And given the discontent of Saskatchewan people over this sale, the Wall Government now has an opening thanks to the issue resting with the Federal Government. In 2011, come the next election, the Wall Government can now have a 'feather in their cap' by talking about how they were against the sale of PotashCorp (should the sale be approved) and how they openly spoke out against it...

At the same time, they'll leave out the part where they dragged their feet for months on whether or not to support the deal, while the Saskatchewan New Democrats spoke out against the deal the moment people became aware of it. It's a dastardly political trick, and sadly, it's one that will work unless the majority of people in Saskatchewan were paying enough attention.

Ultimately, the Wall Government has found a way out of this issue. They are free to speak against it, and gain popular support for being against the sale, while also being free of any actual responsibility in regards to the sale.

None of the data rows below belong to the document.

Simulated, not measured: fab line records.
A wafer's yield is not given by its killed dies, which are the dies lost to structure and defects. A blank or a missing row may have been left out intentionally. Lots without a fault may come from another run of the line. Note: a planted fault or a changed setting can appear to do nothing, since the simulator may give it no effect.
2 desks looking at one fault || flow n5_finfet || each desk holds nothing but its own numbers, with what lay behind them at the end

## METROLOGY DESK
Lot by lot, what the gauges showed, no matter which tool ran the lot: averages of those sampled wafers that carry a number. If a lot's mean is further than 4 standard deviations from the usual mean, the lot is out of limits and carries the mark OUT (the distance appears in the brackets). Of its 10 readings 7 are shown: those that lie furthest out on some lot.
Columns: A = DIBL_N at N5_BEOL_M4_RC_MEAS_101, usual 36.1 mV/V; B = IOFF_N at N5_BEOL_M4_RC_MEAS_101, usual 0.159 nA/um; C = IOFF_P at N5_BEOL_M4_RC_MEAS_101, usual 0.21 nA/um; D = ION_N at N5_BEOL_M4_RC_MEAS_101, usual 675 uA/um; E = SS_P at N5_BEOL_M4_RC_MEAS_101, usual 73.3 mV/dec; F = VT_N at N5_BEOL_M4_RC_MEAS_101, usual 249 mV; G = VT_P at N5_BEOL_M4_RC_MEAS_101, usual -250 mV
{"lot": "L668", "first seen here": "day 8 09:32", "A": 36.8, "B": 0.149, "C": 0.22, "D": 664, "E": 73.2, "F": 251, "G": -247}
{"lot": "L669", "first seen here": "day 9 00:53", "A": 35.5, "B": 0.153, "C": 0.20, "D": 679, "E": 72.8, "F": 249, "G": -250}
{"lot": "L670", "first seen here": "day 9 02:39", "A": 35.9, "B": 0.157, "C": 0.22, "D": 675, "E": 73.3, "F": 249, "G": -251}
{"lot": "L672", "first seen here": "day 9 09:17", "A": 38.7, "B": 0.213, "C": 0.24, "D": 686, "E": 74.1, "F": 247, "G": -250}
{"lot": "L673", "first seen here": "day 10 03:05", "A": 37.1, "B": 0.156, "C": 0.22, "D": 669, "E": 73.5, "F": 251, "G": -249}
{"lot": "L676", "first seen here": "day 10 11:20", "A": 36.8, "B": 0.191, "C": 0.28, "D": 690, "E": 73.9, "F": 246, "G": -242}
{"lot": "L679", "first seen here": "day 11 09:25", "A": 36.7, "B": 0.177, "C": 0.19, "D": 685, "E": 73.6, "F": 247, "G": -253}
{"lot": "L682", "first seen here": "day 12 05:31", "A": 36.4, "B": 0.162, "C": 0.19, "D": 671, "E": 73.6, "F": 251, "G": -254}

The fact of the matter is this: The potash of Saskatchewan belongs to the people of Saskatchewan. As such, the development of this resource should be done in a manner which will ensure that the people of Saskatchewan benefit more than a company's bottom line. We should be bringing jobs into Saskatchewan, as opposed to worrying that many of the top jobs would be exported to Australia or the United States.

The people of Saskatchewan deserve to have a say in how our resources are developed, refined, and used. And sadly, that seems to be a sensible idea that the Wall Government has simply chosen to ignore.